I’m allowed to start looking forward to the weekend when it’s only Wednesday, right? This week has sucked so far, as I’ve got a cold and my washer and dryer crapped out just when I really needed them. Off to Best Buy we went and procured ourselves a new set.
They were delivered yesterday, but the outlet in my laundry room was designed for a range instead of a dryer. My poor house. I love it. It’s orange, has a tree growing in the center of it and has lots and lots of windows, but it was built in 1964 and has apparently had nothing but DIYers (including me) habitate under its skylights. Something always has to be updated or redone because it was slapped together with hillbilly carpentry.
Many thanks to Ben, an electrician, for coming out and putting a new outlet in on such short notice. Also, thank you for being hot and having an accent. I can’t really remember anything you said to me, but the washer and dryer are all hooked up and I’ve got on clean underwear for the first time this week.

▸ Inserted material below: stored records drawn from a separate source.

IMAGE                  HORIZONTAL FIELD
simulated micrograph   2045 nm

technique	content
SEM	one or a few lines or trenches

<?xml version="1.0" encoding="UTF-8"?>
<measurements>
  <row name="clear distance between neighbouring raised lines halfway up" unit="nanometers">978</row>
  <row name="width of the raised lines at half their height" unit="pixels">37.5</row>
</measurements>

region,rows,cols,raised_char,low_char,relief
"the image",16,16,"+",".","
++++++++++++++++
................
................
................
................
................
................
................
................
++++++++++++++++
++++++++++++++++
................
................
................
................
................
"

Yeah, so when that’s a highlight you can bet I’m ready for a weekend away with my girlfriends.
We go to my friend’s family cabin at the beach every November – In fact, I think this will be my 9th year. The only time I’ve missed it was when I was, like, two days away from giving birth to my son. We all lounge about and read US and People magazine, drink Bud Light, eat junk food and just generally have a grown-up slumber party. On Saturday we hit the outlet mall and get started on our Christmas shopping. We play card games and make up dance routines and try on each others’ clothes. There is some hair braiding, I won’t lie. We, without fail, burn our dinner on the first night and have something fried with ranch dressing on it at the bar the second night.
The best part is we get to be how we used to be for a weekend. Before husbands and kids and jobs and mortgages and all the have-to’s that come with getting older. I get called by my first name and no one asks me to get them anything besides maybe another beer. I can forget that I’m on my second set of washer and dryers in my adult life.
The next best part is on Sunday when we go home and get to see our husbands and kids and we offer to get them anything they want and it’s good to be called Honey and Mommy again.
No matter how successful I want to be as a mother and writer, how driven I am, how much I sacrifice “who I used to be,” it can’t all be about getting ahead. Sometimes you have to relax, do some 8-counts, play Apples to Apples and not worry about word count or deadlines or if your kids have clean jammies.
My point: Acting like a jackass 18-year-old can be good for you. 🙂
ROW80: I wrote 376 words on Dissent on Tuesday and head plotted the rest of the scene last night while folding, you guessed it, laundry.